You may note the Canadian spelling above. As soon as I hit the border, I am compelled to add the letter “u” to words that do not require it in the U.S.—like “colour” or “harbour.” Also the letter “s” must be exchanged for “z” in words like “civilised” or “recognise.”
It’s a “when in Rome” kind of thing, really. And I’m happy to do it. Because once I get to Victoria, there are some “must-do’s” on my list, especially around the Inner Harbour.
I must admire the grandeur of The Empress Hotel, the grande dame and centerpiece facing the harbour.
I also love the little water taxis, the Victoria Harbour ferries, that zip around like busy bees, dodging bigger boats and ferries, as well as the float planes taking off and landing. How they coordinate so well amazes locals and visitors alike. You can take a water taxi up into the Gorge and get a water-level view and a good bit of local history from the very knowledgeable captains.
Also high on my Victoria list are the two M’s: Murchies and Munro’s, cheek by jowl on Government Street. Murchies, home of fabulous tea, and Munro’s, wonderful bookstore, are places I can spend waaaaaayyy too much time and money. They are staffed with kind and knowledgeable salespeople who have mastered the delicate art of being helpful without being oppressive. And I love walking into Munro’s. It’s like a Victorian bank on the outside and a lovely library inside. Plus, if you give them money, they let you take the books home forever.
Another one of my favourite things is to oogle the Legislative Assembly building (aka Parliament) because it’s so much more stately than anything in the states. It reeks of England—in fact, it is a replica of the English Parliament building. And every night at dusk (which in the summer is about 9:30 p.m.), thousands of bulbs wink on and light up the place.
As if that weren’t enough, you can go inside the Legislative Assembly building for a free tour and walk the same halls that Queen Elizabeth does when she pops over for visits. (Canada no longer “belongs” to England, but it does maintain close ties, especially to British Columbia. Jolly good, I say.)
But you and I (as rowdy Americans even) can make our way to the basement to the Legislative Dining Room and have breakfast, lunch or tea in wood-paneled splendour, with the faces of long-dead members of Parliament looking down on you from period photographs. Love the shrimp sandwich, by the way.
We also love the dining room because of Mur Meadows, waiter and playwright, a charming man who regales diners (only if they ask, of course) with tales of his current projects.
His play, “The Return of Love,” is not only available online but also available free to theater groups that wish to perform it.
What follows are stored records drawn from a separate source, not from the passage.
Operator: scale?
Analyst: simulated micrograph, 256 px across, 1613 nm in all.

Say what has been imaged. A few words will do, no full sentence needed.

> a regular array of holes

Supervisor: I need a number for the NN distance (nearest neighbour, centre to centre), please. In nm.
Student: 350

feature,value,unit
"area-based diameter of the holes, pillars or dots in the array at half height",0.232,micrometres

I’ve already written about my favourite tea room, the James Bay, but I’ll also give a little shout-out to our favourite fish and chips place, Barb’s, on fisherman’s wharf. It’s an easy walk from the Inner Harbour, or a quick ride in a water taxi. You eat outdoors, under a tent, right on the dock, and we are quite fond of the halibut and chips combo. It is not cheap, greasy fish and chips, but high-quality stuff.
If you’ve been to Victoria, I imagine you have your favourite spots, too. What are some of yours? Toss a comment this way, and I’ll add them to my list, too!